As a result of the tragedy that hit Rwanda 11 years ago and the consequence this genocide had not only in Rwanda, but in the entire sub-region, the ICRC is particularly active and committed to its humanitarian work through its delegations in the Democratic Republic of the Congo (DRC), Uganda, Rwanda and Burundi.


© ICRC / Boris Heger / ref cd-e-00197 
Democratic Republic of the Congo: An ICRC delegate speaks with detainees at Goma central prison. In accordance with its mandate, the ICRC visits prisons in the Congo holding persons arrested on security grounds and in connection with the various conflicts of recent years. The purpose of these visits is to verify whether their treatment and conditions are in keeping with international standards. The detaining authorities' chronic lack of resources has prompted the ICRC to accompany its visits with the distribution of food and various other items to make the prisoners' day-to-day life less arduous.
© ICRC / Walter Jeanty / ref cd-e-00146 
Democratic Republic of the Congo: Seed and other essential items being distributed to displaced people in South Kivu. The inhabitants of this province have been enduring the effects of both internal and regional conflict for years: repeated pillage, numerous armed excesses, destruction of infrastructure, disappearance of health-care services, etc. While ICRC aid enables people to survive in this extremely dire situation, it is also helping them struggle back toward self-sufficiency.
© ICRC / Marco Longari / ref rw-n-00175-07a 
Rwanda: Children separated from their families. Despite the ICRC's efforts, almost 1,000 children in Rwanda have still not been able to locate their families from whom they became separated either during the 1994 genocide or the mass population movements of 1996-97. In the past 10 years, the ICRC has nevertheless managed to reunite over 70,000 with their loved ones.
© ICRC / Thierry Gassmann / ref ao-e-00185 
Angola: Mine victims resting after a rehabilitation session in the Luanda limb-fitting centre supported by the ICRC and the Angolan health ministry. All of the country's 18 provinces are mine-infested to some degree or other. The millions of devices lurking in the ground constitute an ever-present threat and a major obstacle to the economic recovery on which Angolans have pinned their hopes since the civil war ended.
The ICRC is active in the area of the Great Lakes, southern Africa and the islands of the Indian Ocean.

In the region's countries currently suffering hostilities or the sequel of past conflicts or recently ended violence, the ICRC plays a key role in providing protection and assistance to the local population. In terms of detention for example, the ICRC makes constant efforts to gain and maintain access to people deprived of their freedom. Strengthening dialogue with the authorities responsible for detention is a vital means to this end.

Concerning the civilian population caught up in conflict, the objective of the humanitarian work is two-fold:

  • to enable people to live in an environment in which the various arms carriers respect them as individuals not taking part in the hostilities.

  • to give the people the chance of living in a decent and dignified manner, with the possibility of reaching a certain degree of self-sufficiency.

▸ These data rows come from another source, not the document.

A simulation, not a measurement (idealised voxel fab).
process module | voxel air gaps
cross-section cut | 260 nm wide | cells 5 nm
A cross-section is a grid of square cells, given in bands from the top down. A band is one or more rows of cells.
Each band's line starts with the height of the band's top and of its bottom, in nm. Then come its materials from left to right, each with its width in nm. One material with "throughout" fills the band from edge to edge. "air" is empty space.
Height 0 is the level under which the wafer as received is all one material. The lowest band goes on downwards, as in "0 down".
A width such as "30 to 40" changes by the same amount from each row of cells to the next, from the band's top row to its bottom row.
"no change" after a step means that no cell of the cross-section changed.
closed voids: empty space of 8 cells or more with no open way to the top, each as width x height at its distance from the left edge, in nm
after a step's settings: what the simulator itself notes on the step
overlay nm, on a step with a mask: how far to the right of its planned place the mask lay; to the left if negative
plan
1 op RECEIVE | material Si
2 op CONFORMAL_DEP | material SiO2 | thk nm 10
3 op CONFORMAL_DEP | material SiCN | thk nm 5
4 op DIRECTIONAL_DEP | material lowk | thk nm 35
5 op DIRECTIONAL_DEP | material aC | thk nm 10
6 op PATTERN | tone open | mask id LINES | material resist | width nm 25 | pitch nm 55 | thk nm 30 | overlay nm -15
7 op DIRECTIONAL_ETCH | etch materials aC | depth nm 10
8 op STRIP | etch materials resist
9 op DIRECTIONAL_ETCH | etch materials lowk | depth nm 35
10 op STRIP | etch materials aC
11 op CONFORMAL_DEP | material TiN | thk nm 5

In this regard, the ICRC is pushing for the development of special programmes targeting victims of sexual violence. These plans aim at integrating this aspect into ICRC activities in the fields of prevention, protection and health.

The ICRC will continue to develop its work to re-establish family links in the region. In the Great Lakes, for example, the ICRC has helped reunite thousands of families since 1994, just as it has done in Angola since 2002 . This concerns children separated from their families, many of whom have had to leave their homes, sometimes fleeing their countries to become refugees.

In central and southern Africa, as guardian of international humanitarian law (IHL), the ICRC pays particular attention to its mandate to raise awareness of the law among the members of the armed forces (including those undergoing training), other arm carriers as well as among the members of regional peace-keeping forces.